Navigating the E3 showfloor is kind of like being tossed back into High School. There are people absolutely everywhere, you’re constantly worried about someone catching you looking like a fool as you try to dance along with the hip cheerleaders, and all the cool kids want nothing to do with you (actually, there’s a chance they might care, but only if you’ve made an appointment). As you traverse the dizzying twists of the main hall, you quickly learn to catch things out of the corner of your eyes (games, large installation, scantily-clad girls) instead of looking at them head-on, for fear that some large bloke will approach you. Oh, and there’s a strong chance you’ll miss out on the bland cafeteria food if you’re the meek type that avoids crowds.

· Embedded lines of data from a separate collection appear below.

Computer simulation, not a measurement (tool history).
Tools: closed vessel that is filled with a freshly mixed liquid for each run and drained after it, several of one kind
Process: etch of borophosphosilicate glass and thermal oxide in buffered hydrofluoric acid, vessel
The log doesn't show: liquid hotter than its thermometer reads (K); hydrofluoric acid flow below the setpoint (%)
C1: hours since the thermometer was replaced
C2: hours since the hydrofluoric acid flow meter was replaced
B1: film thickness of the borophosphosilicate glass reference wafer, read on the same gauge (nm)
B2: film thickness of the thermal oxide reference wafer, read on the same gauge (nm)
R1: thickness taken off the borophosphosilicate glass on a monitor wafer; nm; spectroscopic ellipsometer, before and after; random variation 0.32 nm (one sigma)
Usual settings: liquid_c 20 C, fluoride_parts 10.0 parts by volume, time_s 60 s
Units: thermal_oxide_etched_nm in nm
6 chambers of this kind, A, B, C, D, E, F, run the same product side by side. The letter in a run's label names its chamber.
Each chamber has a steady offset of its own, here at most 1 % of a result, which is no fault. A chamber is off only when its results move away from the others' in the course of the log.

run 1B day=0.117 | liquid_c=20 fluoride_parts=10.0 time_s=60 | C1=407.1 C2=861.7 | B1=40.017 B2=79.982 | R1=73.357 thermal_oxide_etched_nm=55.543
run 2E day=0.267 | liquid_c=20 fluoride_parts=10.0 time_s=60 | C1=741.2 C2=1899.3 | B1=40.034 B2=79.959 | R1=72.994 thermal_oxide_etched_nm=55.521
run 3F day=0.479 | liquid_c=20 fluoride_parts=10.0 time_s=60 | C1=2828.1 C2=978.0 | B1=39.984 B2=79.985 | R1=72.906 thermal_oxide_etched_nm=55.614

At the very least, it’s nigh impossible to get stuffed into a locker.
It’s been a lifelong dream of mine to attend E3. As a native Los Angelino, the Next New Thing was practically in my back yard every summer. But while I was mere minutes away from the physicality of this game-nexus, I was far, far removed from it spiritually.
And let me tell you, having that carrot dangled in front of your eyes for years on end can be kind of maddening.
That’s exactly why waking up at six-something in the morning to attend a press conference didn’t feel like a chore. It was a beautiful, beautiful opportunity to catch what I had been missing for ages, at a time when some fabulously enticing products were just waiting to be manhandled. But watching press events, sitting in on PR presentations, and just trying to get a handle on the show is turning out to be kind of a drain.
Like I said in my spiel about the Nintendo event, there’s something about the whole shebang that’s cloyingly corporate. I’m the kind of social malcontent that walks around with headphones firmly lodged in his ears for the express purpose of avoiding too much contact. In fact, I make it a point to avoid swap meets and bazaars, just because I hate being approached. Just leave me alone and I’ll figure it out, thanks.
Needless to say, this doesn’t work out too well when in an environment where game companies hire people for the express purpose of roping you in. Even if you can get past that aspect of the show, there’s still the feeling that the folks you do want to speak to are rehashing canned, practiced lines.
If you think it’s odd that I’m getting too bent out of shape about socializing at one of the world’s largest gaming events … you’re probably right [No, you can’t have my badge for next year’s convention.] But that’s what happens when you approach a trade event from a fan perspective.
My problem with the whole setup is that it’s exponentially more difficult to get a feel for the games when you’re essentially stuck with a babysitter for most of the time. I think I’m more comfortable playing Singstar: Britney Spears while wearing a cheerleading skirt in the middle of a mall GameStop than demoing what’s on the floor here in Los Angeles. Say what you will about enjoying the medium, it’s entirely a different beast when a company representative is hovering over your shoulder as you mash enemies into paste. There’s also the aspect of being the jerkwad holding up a five person queue because you’re too good to die. Whatever the scenario, there’s an inescapable sense of being watched or having an invisible timer dangling over your head that really messes with the immersion factor.
That’s not to say there aren’t some great perks to the show. I can now, with utter certainty, say that I’ve drank the same lemonade that Gabe Newell has tasted. Cory Banks and I were fortunate enough to have what was essentially a private DC Universe Online presentation, with superartist Jim Lee sitting inches away. And there were free slurpees!
Game-wise, I’ve been floored by DCUO, I saw lots of promise in The Agency, and I’m amazed by the art style of the new Kirby. The 3DS, though, isn't cutting it for me. And, remarkably enough, there are moments where you can have an actual conversation with someone at the show and not feel the sickly taint of PR crawling all over your body.
Maybe, like High School, I’ll have the show figured out just in time to leave it behind. Maybe I can let go of the context of the circus here and just enjoy the ridiculous spectacle of it all. At the moment, I’m holed up in the Media Center, safely clutching a too-expensive iMac, warily considering walking out on the floor.
I just hope I don’t run into any open lockers along the way.